On Thu, May 28, 2020 at 11:59 AM Vaibhav Jain <vaibhav(a)linux.ibm.com> wrote:
Thanks for this taking time to look into this Dan,
Agree with the points you have made earlier that I am summarizing below:
* This is better done in ndctl rather than ipmctl.
* Should only expose general performance metrics and not performance
counters. Performance counter should be exposed via perf
* Vendor specific metrics to be separated from generic performance
One way to split generic and vendor specific metrics might be to report
generic performance metrics together with dimm health metrics such as
"temprature_celsius" or "spares_percentage" that are already reported
by dimm health output.
Vendor specific performance metrics can be reported as a seperate object
in the json output. Something similar to output below:
# ndctl list -DH --stats --vendor-stats
/* Generic performance metrics/stats */
/* Vendor specific stats for the dimm */
"Controller Reset Count":10
"Controller Reset Elapsed Time": 3600
"Power-on Seconds": 3600
Looks reasonable, although I think I want to maintain the
"Linux-style" format for the keys i.e. lowercase + underbars. If only
for consistency, but it also simplifies parsers that have this far
have assumed no whitespace in the key names.

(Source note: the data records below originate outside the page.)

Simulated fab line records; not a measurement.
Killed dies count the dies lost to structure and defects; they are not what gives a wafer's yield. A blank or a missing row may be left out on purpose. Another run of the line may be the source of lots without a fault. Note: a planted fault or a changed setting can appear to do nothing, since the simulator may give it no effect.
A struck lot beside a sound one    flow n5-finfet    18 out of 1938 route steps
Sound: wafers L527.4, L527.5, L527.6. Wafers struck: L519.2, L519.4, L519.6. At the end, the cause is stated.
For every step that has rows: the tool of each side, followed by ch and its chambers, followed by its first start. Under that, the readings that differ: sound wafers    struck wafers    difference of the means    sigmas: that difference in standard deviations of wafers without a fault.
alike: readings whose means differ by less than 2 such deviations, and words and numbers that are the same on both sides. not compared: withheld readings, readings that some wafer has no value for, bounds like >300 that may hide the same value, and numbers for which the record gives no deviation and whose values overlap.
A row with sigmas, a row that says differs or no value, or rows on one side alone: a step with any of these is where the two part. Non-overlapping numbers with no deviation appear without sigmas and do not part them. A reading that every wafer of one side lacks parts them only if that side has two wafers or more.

Dan Williams <dan.j.williams(a)intel.com> writes:
> On Wed, May 27, 2020 at 12:24 PM Dan Williams <dan.j.williams(a)intel.com>
>> > This was done by adding two new dimm-ops callbacks that were
>> > implemented by the papr_scm implementation within libndctl. These
>> > callbacks are invoked by newly introduce code in
>> > that format the returned stats from these new dimm-ops and transform
>> > them into a json-object to later presentation. I would request you to
>> > look at RFC patch-set to understand the implementation details.
>> I'm ok to add some stats to ndctl, but I want ndctl to be limited to
>> general statistics and not performance counters. Performance counters
>> and performance events should be abstracted through perf where
> Another aspect that helps common statistics is to expose them in
> sysfs. I'm going to go review your proposed ioctl mechanism, but I
> would hope that is reserved for multi-field command payloads that need
> to be sent as a unit rather than statistics retrieval that is amenable
> to a sysfs interface.
The patchset is using a machenism similar to GET_CONFIG_SIZE/DATA to
retrive a struct composed of tuples of (stat-id, stat-value) from
papr_scm and then exposes them to ndctl via some new dimm-ops.
I think sysfs is a better fit for this. Yes, we could make this work
as you have identified, but I think it was a mistake that I did this
for health properties especially the static ones.
0ead11181fe0 acpi, nfit: Collect shutdown status
That started as data which was only available via ioctl, but It
simplified userspace to have a sysfs attribute. In addition to the
built-in enumeration / capability detection that sysfs affords, it
also allows for the kernel to cache this property once that many
different userspace agents might want to read. Between perf for
dynamic peformance properties, and sysfs for static / health data,
what's left for the ioctl path?